There exists an extension mechanism for adding type kinds and their associated value kinds to the vallang system. Rascal, for example, uses this to represent functions and co-routines at run-time. The extension mechanism works by declaring a bi-directional transformation between the extensions and a symbolic representation of choice (chosen freely from the core representation mechanisms of vallang). This bidirectional mapping is mostly used when serializing and deserializing values (see below).

The types of vallang in Java are represented by a Composite design pattern with maximally shared instances of (the otherwise opaque) abstract class Type. These types expose fast implementations of sub-type and type equivalence for implementing fast pattern matching.

The values of vallang are all instances of IValue and sub-interfaces thereof. For every kind of value there is an interface, e.g. ISet, IList, ITuple and IConstructor but they are not type-parametrized because Java's type system can not represent the aforementioned co-variant sub-typing rules we require.

Why does Vallang exist?

vallang is a UseTheSource project recently renamed from rascal-values, which was known earlier as pdb.values.

The project started as a part of the IDE metatooling platform in 2007 as a generic library for representing symbolic facts about source code, for use in the construction of IDE services in Eclipse, then it continued to form the basis of the run-time system for Rascal starting 2009, and finally was renamed to vallang to serve a wider scope.

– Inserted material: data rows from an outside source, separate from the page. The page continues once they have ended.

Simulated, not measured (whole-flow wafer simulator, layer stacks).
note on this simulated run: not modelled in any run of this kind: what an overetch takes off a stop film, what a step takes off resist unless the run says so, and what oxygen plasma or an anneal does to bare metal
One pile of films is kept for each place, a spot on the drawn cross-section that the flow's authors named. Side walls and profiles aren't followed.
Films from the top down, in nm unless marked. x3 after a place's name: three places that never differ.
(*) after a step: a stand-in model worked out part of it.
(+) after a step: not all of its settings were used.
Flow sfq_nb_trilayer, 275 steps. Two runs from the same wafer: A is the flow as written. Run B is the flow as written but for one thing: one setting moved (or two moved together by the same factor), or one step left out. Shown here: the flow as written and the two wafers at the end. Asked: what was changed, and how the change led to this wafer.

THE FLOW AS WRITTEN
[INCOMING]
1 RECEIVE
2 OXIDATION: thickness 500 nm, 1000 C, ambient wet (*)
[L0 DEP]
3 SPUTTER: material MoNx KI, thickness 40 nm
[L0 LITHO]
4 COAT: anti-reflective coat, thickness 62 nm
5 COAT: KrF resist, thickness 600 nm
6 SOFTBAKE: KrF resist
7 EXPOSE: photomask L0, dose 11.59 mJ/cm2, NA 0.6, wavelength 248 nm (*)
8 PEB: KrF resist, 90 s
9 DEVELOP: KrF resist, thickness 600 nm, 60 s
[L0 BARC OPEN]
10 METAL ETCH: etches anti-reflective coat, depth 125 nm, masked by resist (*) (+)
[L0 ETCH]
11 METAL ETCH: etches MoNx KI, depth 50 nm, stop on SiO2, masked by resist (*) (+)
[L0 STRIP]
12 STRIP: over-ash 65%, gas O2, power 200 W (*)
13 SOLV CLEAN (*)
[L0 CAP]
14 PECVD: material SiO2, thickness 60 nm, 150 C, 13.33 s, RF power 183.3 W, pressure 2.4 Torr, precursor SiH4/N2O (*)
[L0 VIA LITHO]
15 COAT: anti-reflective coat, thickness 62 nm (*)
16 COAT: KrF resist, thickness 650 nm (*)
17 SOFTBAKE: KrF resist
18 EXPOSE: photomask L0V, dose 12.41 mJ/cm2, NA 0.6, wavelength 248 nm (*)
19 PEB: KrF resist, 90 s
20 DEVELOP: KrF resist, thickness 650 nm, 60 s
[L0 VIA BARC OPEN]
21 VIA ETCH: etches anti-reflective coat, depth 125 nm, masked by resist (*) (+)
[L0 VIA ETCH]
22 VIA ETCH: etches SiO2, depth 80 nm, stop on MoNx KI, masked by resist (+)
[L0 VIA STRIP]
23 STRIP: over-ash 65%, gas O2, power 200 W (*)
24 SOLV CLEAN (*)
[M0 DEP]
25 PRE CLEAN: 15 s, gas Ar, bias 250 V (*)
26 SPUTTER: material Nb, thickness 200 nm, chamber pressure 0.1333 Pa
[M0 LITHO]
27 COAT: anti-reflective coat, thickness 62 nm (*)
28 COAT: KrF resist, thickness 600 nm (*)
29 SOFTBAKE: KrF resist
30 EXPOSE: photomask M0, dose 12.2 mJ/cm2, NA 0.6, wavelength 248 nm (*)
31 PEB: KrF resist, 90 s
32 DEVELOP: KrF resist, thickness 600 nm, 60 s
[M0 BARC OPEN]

We designed of vallang based on experience with and studying the ATerm library and ASF+SDF, but also by learning from RSF (Rigi Standard Format), Rscript and GXL and S-expressions. Perhaps JSON and YAML have also had a minor influence.

The main purpose of vallang is to provide a flexible and fully typed collection of symbolic representations of data, specifically "ready" to represent facts about software systems but amenable to basically any form of symbolic data analysis purposes.

This purpose aligns with the mission of the Rascal metaprogramming language which is made to analyze and manipulate exactly such symbolic representations. Therefore vallang is the run-time environment for both interpreted and compiled Rascal programs.

Note that while vallang is a great fit for symbolic data analysis, it is currently not the best fit for numerical data analysis as it features only a uniform symbolic represetation of numbers of arbitrary precision and size (ints, reals, rationals). In other words, the numbers and collections of numbers in vallang are optimized for storage size, clarity and equational reasoning rather than optimal computational efficiency. This also means that indirect numerical encodings of data (i.e. using numerical vectors and matrices), which are often used in symbolic analyses to optimize computational efficiency are not the right strategy when using vallang: it's better to stick with a more direct symbolic representation and let vallang maintainers optimize them.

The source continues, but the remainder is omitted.